As you know by now, Hurricane Harvey drowned most of Texas. Hurricane Irma had its way with a score of Caribbean Islands and South Florida. And Hurricane Maria has devastated our friends in Puerto Rico. Worse still, Mexico suffered a lethal earthquake and 50,000 people in Bali are fleeing the Mount Agung volcano.
Dark days indeed.
My question is this: “What’s the best way to help?”
Giving money to the Red Cross used to be a no brainer. If you wanted to help, you stroked a check to the Red Cross.
But five years after Haiti’s devastating 2010 earthquake, NPR and ProPublica went looking for the results of the $500 million the organization received to provide relief. They found the organization had built only six homes and refused to provide information on where the rest of the money had gone. What’s more, they discovered that a quarter of all the money donated after the earthquake went towards internal spending — 124 million dollars.

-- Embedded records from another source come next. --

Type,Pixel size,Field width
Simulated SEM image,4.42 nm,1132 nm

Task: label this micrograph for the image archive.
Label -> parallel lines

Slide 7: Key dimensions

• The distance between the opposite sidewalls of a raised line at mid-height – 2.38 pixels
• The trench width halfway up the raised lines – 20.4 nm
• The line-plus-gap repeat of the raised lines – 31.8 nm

Now seven years later, Newsweek and NPR report that little has changed. “The Red Cross is either unwilling or unable to disclose what percentage of donations will be allocated toward helping Hurricane Harvey victims.”
“On NPR’s Morning Edition, a Red Cross executive, Brad Kieserman, said the organization had spent $50 million on Harvey relief as of Wednesday morning, noting that the money went primarily toward 232 shelters for 66,000 people.”
“Host Alisa Chang asked, “Through donations, how much of every dollar goes to relief?”
“I don’t know the answer to the financial question, I’m afraid.” Kieserman answered.
Chang asked the executive if these types of issues were still occurring and whether such a “substantial percentage of donations [is] going to internal administrative costs rather than to relief.”
Kieserman didn’t have an answer to that, either.
But during a 2013 speech in Baltimore, Red Cross CEO Gail McGovern expressed pride that “91 cents of every dollar that’s donated goes to our services.” But that wasn’t true. Auditors who examined the Red Cross’s tax documents found fundraising expenses have been as high as 26 percent.
Questions and complaints on a list of disasters the Red Cross has mismanaged include Superstorm Sandy, Hurricane Isaac, and the floods in Louisiana.
Still, the organization knows how important their image is to their ability to raise money. According to ProPublica, “During Isaac, Red Cross supervisors ordered dozens of trucks usually deployed to deliver aid to be driven around nearly empty instead, ‘just to be seen,’ one of the drivers, Jim Dunham, recalls.”
“During Sandy, emergency vehicles were taken away from relief work and assigned to serve as backdrops for press conferences, angering disaster responders on the ground.”
Regardless of the incompetence, “two weeks after Sandy hit, Red Cross Chief Executive Gail McGovern declared that the group’s relief efforts had been ‘near flawless.’”
Clearly the organization’s brand awareness has gone a long way to help it continue to collect large sums of money from a concerned and generous public. But such a powerful disconnect between their internal intention and abilities and their external image must eventually weaken even a century-old brand. Because as we’ve said so many times before, people don’t choose what you do, they choose who you are. And once Americans understand who and what the organization really is, their largess will be directed elsewhere.
With all the problems in the world right now, that probably won’t happen a moment too soon.